If you want to stay with the iCab UI that you (presumeably) like then there is one option I forgot about, and that is to try changing the iCab "Low Memory Conditions" settings. Note that these settings are only shown in the iCab section of the Apple "Settings" app (they're the bottom two settings on the page), they are not in iCab's built in settings screen (because iCab needs a restart for them to take effect). The lease aggressive thing to try is to set "Show Warnings" to "On", this will give a coloured bar at the bottom of the screen when iCab gets low on memory and I think you get a "yellow alert" before a "red alert" so you could manually close some tabs when you see warnings (it's been a while since I ran with this setting on so I'm not 100% sure the yellow alert is still implemented). More aggressive would be to switch "Free Tabs" to "Always" which I suspect will get you Safari behaviour, i.e. constant reloads when switching tabs but fewer or no crashes, but you do get to keep iCab's "proper" tab UI.

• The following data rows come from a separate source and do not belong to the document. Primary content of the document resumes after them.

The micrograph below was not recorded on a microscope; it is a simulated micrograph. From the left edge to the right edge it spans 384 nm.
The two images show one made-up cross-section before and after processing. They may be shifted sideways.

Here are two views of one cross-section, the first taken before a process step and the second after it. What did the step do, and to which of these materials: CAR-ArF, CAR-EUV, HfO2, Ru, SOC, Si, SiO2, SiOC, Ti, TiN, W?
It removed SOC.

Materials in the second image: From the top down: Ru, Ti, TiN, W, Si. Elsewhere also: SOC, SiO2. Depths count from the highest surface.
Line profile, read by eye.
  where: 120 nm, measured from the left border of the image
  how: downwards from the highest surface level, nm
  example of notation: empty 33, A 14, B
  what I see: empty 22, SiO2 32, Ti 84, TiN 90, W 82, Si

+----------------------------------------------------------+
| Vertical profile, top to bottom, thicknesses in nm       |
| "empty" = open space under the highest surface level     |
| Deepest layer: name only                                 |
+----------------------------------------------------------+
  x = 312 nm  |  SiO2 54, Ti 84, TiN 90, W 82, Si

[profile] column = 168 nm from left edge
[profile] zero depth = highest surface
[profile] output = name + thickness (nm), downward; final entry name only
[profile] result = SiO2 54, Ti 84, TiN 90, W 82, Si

Roll on iOS 5 and Safari, we also get the benefit of Apple's speedups in WebKit with that as well. I feel bad for the iCab developer but right now I really am looking for more speed from my browsing experience and I'm hoping that iOS 5 will give me this.

- Julian
 

Lockon

macrumors regular
Jun 7, 2010
132
14
Why not swap over to Mercury Browser? It doesn't crash nearly as much as iCab or Atomic on the iPad 1. It has all of the same features as the other two, plus it has Firefox Sync.

Now, Mercury does seem a little slower on its rendering than Atomic, but I will take that over crashes and constant tab reloading.
 

Wozza2010

macrumors regular
Original poster
Nov 9, 2010
102
0
Cheers for the suggestions.

I've just tried mercury free and ichromy and guess what - no jerky scrolling. How can they get away with that? iCab has terrible jerky scrolling because Apple forbade them to use a private call within the OS that fixes jerky scrolling.

I'm wondering why iCab got pulled up and some other browsers didn't. Unless they just haven't got round to dealing with the other browsers.

Anyway both browsers are decent. I like the Firefox sync in Mercury, but I prefer the look of iChromy. But at the end of the day I think I'm going to wait for Safari iOS 5 and stick with that.